Incompetence and Corruption Sinks Angola’s Development Bank

Angola’s state-owned banks, businesses and investment funds are all reportedly in trouble: either loss-making or on the brink of bankruptcy. The state oil giant, Sonangol, is floundering amid unpaid debts amounting to hundreds of millions of dollars; the crisis at the Credit and Savings Bank (the BPC, Banco de Poupança e Crédito) has led to a clean sweep of the board; and far from accumulating interest, the Angolan Sovereign Fund is losing hundreds of millions.

The common denominator to their misfortunes is – according to the government – the disastrous plunge in oil prices.

Not so, say economic analysts in Angolan and beyond. They say the drop in the price of oil simply uncovered factors that would send any business anywhere to the wall.
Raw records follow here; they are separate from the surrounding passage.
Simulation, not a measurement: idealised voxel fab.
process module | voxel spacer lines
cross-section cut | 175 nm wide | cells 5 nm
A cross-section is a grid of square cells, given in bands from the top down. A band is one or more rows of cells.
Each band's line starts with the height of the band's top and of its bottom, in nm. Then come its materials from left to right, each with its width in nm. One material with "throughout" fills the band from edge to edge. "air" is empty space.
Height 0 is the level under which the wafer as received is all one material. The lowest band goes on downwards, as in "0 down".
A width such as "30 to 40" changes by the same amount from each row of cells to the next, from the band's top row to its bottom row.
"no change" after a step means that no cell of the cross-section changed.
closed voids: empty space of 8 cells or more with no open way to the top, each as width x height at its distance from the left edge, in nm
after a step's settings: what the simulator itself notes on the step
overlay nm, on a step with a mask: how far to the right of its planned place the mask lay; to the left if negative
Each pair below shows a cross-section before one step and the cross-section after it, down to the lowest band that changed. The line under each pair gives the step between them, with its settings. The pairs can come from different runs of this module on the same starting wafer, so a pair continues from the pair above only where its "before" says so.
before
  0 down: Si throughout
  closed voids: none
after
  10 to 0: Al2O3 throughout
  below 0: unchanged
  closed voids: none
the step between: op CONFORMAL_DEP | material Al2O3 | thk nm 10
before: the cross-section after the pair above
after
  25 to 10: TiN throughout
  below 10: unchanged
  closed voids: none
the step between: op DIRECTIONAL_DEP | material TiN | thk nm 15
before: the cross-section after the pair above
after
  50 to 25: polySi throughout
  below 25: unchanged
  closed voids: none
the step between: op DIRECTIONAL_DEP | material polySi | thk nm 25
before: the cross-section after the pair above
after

The interruption to the flow of petrodollars made a continued cover-up of endemic corruption and incompetence impossible. All of a sudden their clandestine existence was revealed, like shining a flashlight into a tropical kitchen during the darkest hours of the night, illuminating the cockroaches mid-swarm.

In this catastrophic litany of state-organized disasters, another is now unfolding at the Angolan Development Bank (the BDA, Banco de Desenvolvimento de Angola). BDA chairman Manuel Neto da Costa has revealed that the bank is facing accumulated losses of US $400 million, a result of what Mr Neto da Costa describes as “execrable credit risk management and controls”.

He revealed that a staggering 70 per cent of the loans extended by the BDA were for badly-structured projects without collateral. This is the same situation that led to the collapse of the Banco Espírito Santo Angola (the BESA). It loaned billions of US dollars to ‘persons unknown’ who promptly defaulted, ensuring not a single cent was repaid.

Who are these people who submitted a paper project, took the money, and ran?

Is it surprising that many financial experts conclude that “Angola’s banks are designed to funnel cash to friends?” In other words, they suggest that the regime run by President José Eduardo dos Santos has ensured the banking system has inadequate (or no) controls, precisely because a leaky system allows the regime to sustain itself in power by channeling funds to its supporters.

The BDA owes its existence to a Presidential Decree signed by José Eduardo dos Santos in 2006. The funds for this appear to have come largely from lines of credit issued by China and Spain. They were specifically intended to fund agricultural and industrial development.

Apparent shortfalls in the funds meant there was no coherent or consistent programme. The bank served to pour money into large schemes, such as agro-industrial parks and major irrigation projects, with no funds directed towards traditional farming models, or agricultural cooperatives.

Inevitably, these ‘grand schemes’ rarely got off the ground. They submitted the plans on paper, gratefully received the bank loans, then disappeared.

For seven years, the man entrusted with overseeing the development projects was
Paixão Franco Júnior, the BDA’s first chairman, a position he held from the bank’s inception in 2006 until he was sacked by President dos Santos in 2013 to make way for Mr Neto da Costa.

Mr Paixão Franco’s chairmanship of the bank is enveloped in controversy. Somehow in just the four years between 2006 and 2010 he became one of the 50 richest men in Angola. By 2013 reports emerged linking him to numerous scandals, such as in the case of Cruval, Materias de Construção, Lda.

Cruval was given US $8 million to finance works that never got off the ground. Yet strangely Mr Paixão Franco made no attempt to seek the return of the funds, which had been directly approved by him alone, without any consultation with other board members or any of the bank’s technical advisors.

Suspiciously, the BDA seemed to focus most of its loans on one area of the country: the province of Kwanza-Sul, whose Governor, General Brito Teixeira, has notoriously awarded himself and members of the Presidential family (such as José Eduardo’s son-in-law Sindika Dokolo) generous grants of public land.

A blanket of silence from the BDA has made it impossible to date to confirm the identity of any of the recipients of the 70% of bad loans cited by Mr Neto da Costa as ill-conceived projects.

Before its crash, remember what happened to BESA? Its principal debtors were named as the President’s sister Marta dos Santos and the then MPLA Vice-Presidente, Roberto de Almeida.

At this stage, would anyone be surprised if the BDA’s principal ‘bad debtors’ also turn out to be linked to the Angolan regime?